Moneyball 3.0: How Visual Data Is Supercharging Sabermetrics in Sports
Before Michael Lewis released his 2003 book, Moneyball: The Art of Winning an Unfair Game, few baseball fans—and even many executives—had ever heard of sabermetrics, the term invented to describe advanced statistical analytics in the sport. More recently, the term used is “Moneyball,” and the process of analyzing all the data you can to get an edge on the competition is ubiquitous, throughout all of sports. Today, thanks to advances such as computer vision and artificial intelligence (AI), we’re about to enter a new era of Moneyball, where teams, GMs and coaches can find the next advantage using cutting-edge data capture methods and technology.
The original Moneyball: Sabermetrics goes prime time
Before the original Moneyball era started, most baseball teams relied on old-school human scouts and the usual statistics, like high batting averages, a lot of home runs, a bunch of stolen bases, flashy RBI numbers and so on to build their rosters. It was a mix of looking at traditional statistics that had been around since the late 19th-century and expert baseball opinion.
But around the turn of the millennium, faced with a low-budget payroll, Oakland A’s GM Billy Beane and his predecessor Sandy Alderson rethought that approach. Inspired by the works of Bill James, a fan turned writer who self-published an annual series of books called Baseball Abstract, which delved into the numbers in a way nobody had ever done before, the GMs looked at data that showed that players of a certain type, most often guys who had higher on-base percentages, were more valuable to teams than the market for them suggested. Other teams wanted the guys who could hit—the A’s just wanted guys who didn’t make outs. As they learned from James’ teachings, RBI (runs batted in) were the result of guys getting on base and their teammates driving them in. Stealing bases, depending on the player, were more likely to result in outs, reducing the rest of the lineup’s chances to keep an inning going. Hitting home runs was great, and would surely get the player on TV, but swinging away in every at-bat and striking out at the expense of patience and getting on-base was counter-productive.
The approach of looking at new types of statistics in new ways worked. Fast forward a few years, and after the Oakland A’s made it to the playoffs several times despite some of the lowest payrolls in baseball, other teams caught on, creating analytics departments that delved deeper into newfangled metrics such as ultimate zone rating and fielding independent pitching. Clubs such as the Tampa Bay Rays started hiring Wall Street veterans to look at the numbers—printouts of box scores and spreadsheets—determine which stats were overlooked, and use that data to their advantage when it came to acquiring players.
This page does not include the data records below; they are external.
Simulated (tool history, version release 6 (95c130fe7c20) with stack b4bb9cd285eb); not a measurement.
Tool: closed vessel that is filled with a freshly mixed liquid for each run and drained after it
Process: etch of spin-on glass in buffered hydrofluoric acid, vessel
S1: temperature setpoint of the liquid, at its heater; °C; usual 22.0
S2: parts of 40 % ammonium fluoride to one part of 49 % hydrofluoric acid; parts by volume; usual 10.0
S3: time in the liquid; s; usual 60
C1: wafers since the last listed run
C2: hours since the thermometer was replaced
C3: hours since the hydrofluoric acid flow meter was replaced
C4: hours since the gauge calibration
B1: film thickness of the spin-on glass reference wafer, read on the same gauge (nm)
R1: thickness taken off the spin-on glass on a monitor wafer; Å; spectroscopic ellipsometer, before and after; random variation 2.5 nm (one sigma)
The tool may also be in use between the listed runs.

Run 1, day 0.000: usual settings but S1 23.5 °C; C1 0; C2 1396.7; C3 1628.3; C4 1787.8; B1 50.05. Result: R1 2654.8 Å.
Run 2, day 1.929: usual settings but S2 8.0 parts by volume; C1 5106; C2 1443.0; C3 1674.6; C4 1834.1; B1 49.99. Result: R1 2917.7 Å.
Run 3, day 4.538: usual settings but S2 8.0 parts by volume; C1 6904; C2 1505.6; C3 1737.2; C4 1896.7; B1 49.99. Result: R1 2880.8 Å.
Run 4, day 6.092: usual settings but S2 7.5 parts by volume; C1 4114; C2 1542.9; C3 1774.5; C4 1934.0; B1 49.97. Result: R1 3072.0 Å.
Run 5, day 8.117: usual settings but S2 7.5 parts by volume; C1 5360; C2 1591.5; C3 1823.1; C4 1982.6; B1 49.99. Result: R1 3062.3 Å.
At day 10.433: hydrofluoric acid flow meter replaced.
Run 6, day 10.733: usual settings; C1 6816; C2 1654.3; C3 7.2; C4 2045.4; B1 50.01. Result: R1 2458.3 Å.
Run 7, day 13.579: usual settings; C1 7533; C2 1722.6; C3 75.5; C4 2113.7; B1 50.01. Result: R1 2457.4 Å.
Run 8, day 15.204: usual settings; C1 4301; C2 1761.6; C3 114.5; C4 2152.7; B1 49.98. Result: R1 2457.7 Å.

Moneyball 2.0: Getting deeper into the stats
Then around the mid-aughts came what could be called the Moneyball 2.0 era. Baseball lovers started digging into the stats too, comparing them to every player in history, and inventing new ways to both evaluate past performance and project how a team would do in the future based on its roster. Sites like Baseball-Reference and Fangraphs proved to be popular destinations. Journalists figured out ways to break down these statistical analyses and projects with algorithmic systems like PECOTA, and fans learned the lingo (it also didn’t hurt that the popularity of fantasy baseball made users look for any extra edge for their own imaginary teams).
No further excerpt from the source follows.